August 8, 2007
The higher switching speed of a greater number of smaller transistors produces faster and larger current transients in the power distribution network. These conditions place strict requirements on the on-chip power distribution network to ensure the integrity of the on-chip power supply.
To manage the problem of high power dissipation, multiple on-chip power supply voltages have become commonplace in nanoscale integrated circuits. On-chip power distribution grids with multiple power supply voltages and multiple grounds are presented in this dissertation. The impedance characteristics of the power distribution grids with multiple power supply voltages and multiple grounds are described. The proposed power distribution grid structures are shown to outperform traditional power distribution grids with multiple power supply voltages and a single ground.
Decoupling capacitors are widely used to manage power supply noise. Conventional approaches for placing on-chip decoupling capacitors is shown to be ineffective in nanoscale integrated circuits. A design methodology for placing on-chip decoupling capacitors based on the maximum effective radii is described in this dissertation. Techniques to estimate the minimum required on-chip decoupling capacitance are presented.
A methodology for designing decoupling capacitors for power distribution systems with multiple power supply voltages is also described.

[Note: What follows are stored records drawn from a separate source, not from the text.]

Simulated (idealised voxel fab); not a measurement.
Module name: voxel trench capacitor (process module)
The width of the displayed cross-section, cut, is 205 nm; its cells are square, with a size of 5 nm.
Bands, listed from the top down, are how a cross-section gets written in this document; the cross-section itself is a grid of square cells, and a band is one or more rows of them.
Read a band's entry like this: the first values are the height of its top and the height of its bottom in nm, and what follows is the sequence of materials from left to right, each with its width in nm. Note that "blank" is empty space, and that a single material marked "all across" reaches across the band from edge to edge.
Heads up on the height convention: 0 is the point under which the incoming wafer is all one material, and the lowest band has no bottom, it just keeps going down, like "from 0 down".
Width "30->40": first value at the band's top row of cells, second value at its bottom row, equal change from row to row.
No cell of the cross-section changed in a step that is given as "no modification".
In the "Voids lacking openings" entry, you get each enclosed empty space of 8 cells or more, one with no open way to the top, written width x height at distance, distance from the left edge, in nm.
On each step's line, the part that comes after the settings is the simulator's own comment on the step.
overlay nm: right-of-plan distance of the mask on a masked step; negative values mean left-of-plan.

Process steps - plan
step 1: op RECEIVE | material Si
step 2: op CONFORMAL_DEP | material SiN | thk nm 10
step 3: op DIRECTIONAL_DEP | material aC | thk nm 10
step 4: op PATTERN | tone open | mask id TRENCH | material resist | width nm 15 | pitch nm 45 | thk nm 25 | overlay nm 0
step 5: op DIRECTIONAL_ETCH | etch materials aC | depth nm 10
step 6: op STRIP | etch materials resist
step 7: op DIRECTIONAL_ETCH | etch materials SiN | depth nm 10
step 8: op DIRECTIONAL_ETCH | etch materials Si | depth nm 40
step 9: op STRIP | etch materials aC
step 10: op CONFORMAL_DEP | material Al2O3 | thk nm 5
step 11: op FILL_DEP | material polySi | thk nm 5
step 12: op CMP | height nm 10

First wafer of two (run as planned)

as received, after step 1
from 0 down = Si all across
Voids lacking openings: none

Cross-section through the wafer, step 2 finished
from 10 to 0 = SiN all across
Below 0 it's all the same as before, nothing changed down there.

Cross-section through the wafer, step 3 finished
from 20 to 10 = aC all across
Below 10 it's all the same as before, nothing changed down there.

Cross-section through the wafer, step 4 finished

As the minimum feature size continues to scale, additional on-chip decoupling capacitance will be required to support increasing current demands. A larger on-chip decoupling capacitance requires a greater area which cannot conveniently be placed in proximity of the switching circuits. A system of distributed on-chip decoupling capacitors is shown to be a good compromise, providing the required charge drawn by the load while satisfying existing technology constraints. The research presented in this dissertation provides specific methodologies, techniques, and strategies for designing robust on-chip power distribution networks with on-chip decoupling capacitors for application to high performance nanoscale integrated circuits.